John: So, obviously, real estate’s been talked about for a long time and on paper, real estate sounds like it checks off all the boxes. The issue with real estate, however, is even though it benefits well from the efficiencies as well as the fractionalization, all the benefits of tokenization, on the demand side, real estate, frankly, is a very local phenomenon. So, just because you can buy a piece of an apartment that’s in Denver on some street doesn’t mean you will, its not like a stock where it’s like okay, Starbucks, I just had some Starbucks, this real feel with this product that I love. So, I think real estate’s one that’s been talked about a lot from people because it meets like the technological checkboxes, but from the demand side, it’s been a lot harder to do.

What is, I think, some very interesting things happening right now definitely, art. You’re going to see people doing it similarly with wine, you’re also going to see it in a non-financial services manner. You’ve already have loyalty points being tokenized by certain brands, you’re seeing fan engagement tokens by professional sports leagues all being done so there’s a lot of tokenization of “real world assets” that’s happening not just in financial services but in the general greater enterprise world.
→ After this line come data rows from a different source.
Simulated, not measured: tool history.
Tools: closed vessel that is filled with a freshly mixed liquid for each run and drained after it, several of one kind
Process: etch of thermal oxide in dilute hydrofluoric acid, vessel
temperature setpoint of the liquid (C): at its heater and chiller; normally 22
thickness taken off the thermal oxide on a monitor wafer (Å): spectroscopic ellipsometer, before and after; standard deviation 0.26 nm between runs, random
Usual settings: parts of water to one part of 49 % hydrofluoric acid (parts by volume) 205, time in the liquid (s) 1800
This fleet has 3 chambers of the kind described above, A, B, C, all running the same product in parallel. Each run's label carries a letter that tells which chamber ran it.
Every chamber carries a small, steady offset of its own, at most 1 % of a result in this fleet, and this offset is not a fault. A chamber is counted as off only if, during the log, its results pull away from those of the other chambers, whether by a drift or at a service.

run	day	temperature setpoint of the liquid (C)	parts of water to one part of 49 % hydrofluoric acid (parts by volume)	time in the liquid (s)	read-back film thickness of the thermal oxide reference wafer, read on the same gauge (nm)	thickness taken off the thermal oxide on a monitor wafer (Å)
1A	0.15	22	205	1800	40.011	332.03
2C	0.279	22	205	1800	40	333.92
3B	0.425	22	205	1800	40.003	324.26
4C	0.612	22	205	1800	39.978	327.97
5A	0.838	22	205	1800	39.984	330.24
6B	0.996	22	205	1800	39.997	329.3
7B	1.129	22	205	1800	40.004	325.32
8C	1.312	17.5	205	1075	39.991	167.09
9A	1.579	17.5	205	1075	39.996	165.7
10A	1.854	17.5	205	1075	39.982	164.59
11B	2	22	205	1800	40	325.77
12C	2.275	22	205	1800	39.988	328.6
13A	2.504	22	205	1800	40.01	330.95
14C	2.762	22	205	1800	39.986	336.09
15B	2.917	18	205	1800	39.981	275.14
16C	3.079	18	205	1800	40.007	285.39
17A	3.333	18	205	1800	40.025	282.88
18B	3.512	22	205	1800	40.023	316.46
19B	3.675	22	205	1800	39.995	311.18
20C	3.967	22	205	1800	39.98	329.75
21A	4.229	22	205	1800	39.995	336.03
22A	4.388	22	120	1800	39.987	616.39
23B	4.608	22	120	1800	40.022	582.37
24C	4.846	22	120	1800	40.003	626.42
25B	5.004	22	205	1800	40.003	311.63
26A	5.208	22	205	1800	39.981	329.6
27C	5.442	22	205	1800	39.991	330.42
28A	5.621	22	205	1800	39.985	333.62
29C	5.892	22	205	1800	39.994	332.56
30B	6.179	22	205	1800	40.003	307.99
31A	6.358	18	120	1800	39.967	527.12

Peter: You’re just certainly starting to hear about that, but I think if you went to the average person in the street they wouldn’t even know what the word tokenization meant. What will be the catalyst, do you think, to really grow the sort of, the variety of assets that are tokenized, what do you think we can do to really accelerate this process?

John: Before I answer that question, by the way, the dream is that the average person never has to know or know the word blockchain. It’s no different from an average person working in a corporation doesn’t even know that the stuff that they’re doing under a computer is housed in some AWS, either the compute or the storage is being housed at Amazon, somewhere, that’s the goal. To obfuscate it so that it’s just part of flow of what you do, but after people in the enterprise recognize that it is happening, I guess your question comes down to like, what is that big killer app?

So, first of all, there is no killer app yet, otherwise, we wouldn’t be talking about it, I think the killer function is still tokenization because tokenizing something really is something that allows you to embed the rules of ownership as well as the rules of exchange into the code and when you do that it’s a far more eloquent solution, it allows issuers to issue easier and allows users to actually own and transfer a lot easier.

However, for that to really, really, really take off from a financial services perspective we need clarity on regulation and what I mean by that is the first order of business is, and I think we’re getting there and

working on it, is probably establishing like a USDC as tender, as legal tender. So, for instance, Ava Labs, you’ve got Avalanche is working with Deloitte, Deloitte is building an application on top of Avalanche for FEMA, the federal agency that basically needs to deal with disaster recovery in a very fast manner. When a hurricane blows through a small town they need everyone in the supply chain, whether it’s FEMA, to the local counties, to the insurance companies, to the third star risk party providers that clear trees or pave roads or building houses to the individuals who get their insurance checks, they want everyone to get that info very, very quickly.

However, they’re only doing one side of the benefit of blockchain which is they’re creating this application on the Avalanche blockchain so that people can easily access that information, that one sheer source of truth quickly. Ultimately, what their dream would be is that they can match that flow of information with the flow of payment and that requires that USDC or some other construct be established as legal tender and then you really unleash the power of the blockchain. So, to answer your question three steps back, there is no killer app yet, I think there is a killer function and for that killer function to happen, you need more clarity on the regulation that we’re moving towards and starts with the USDC.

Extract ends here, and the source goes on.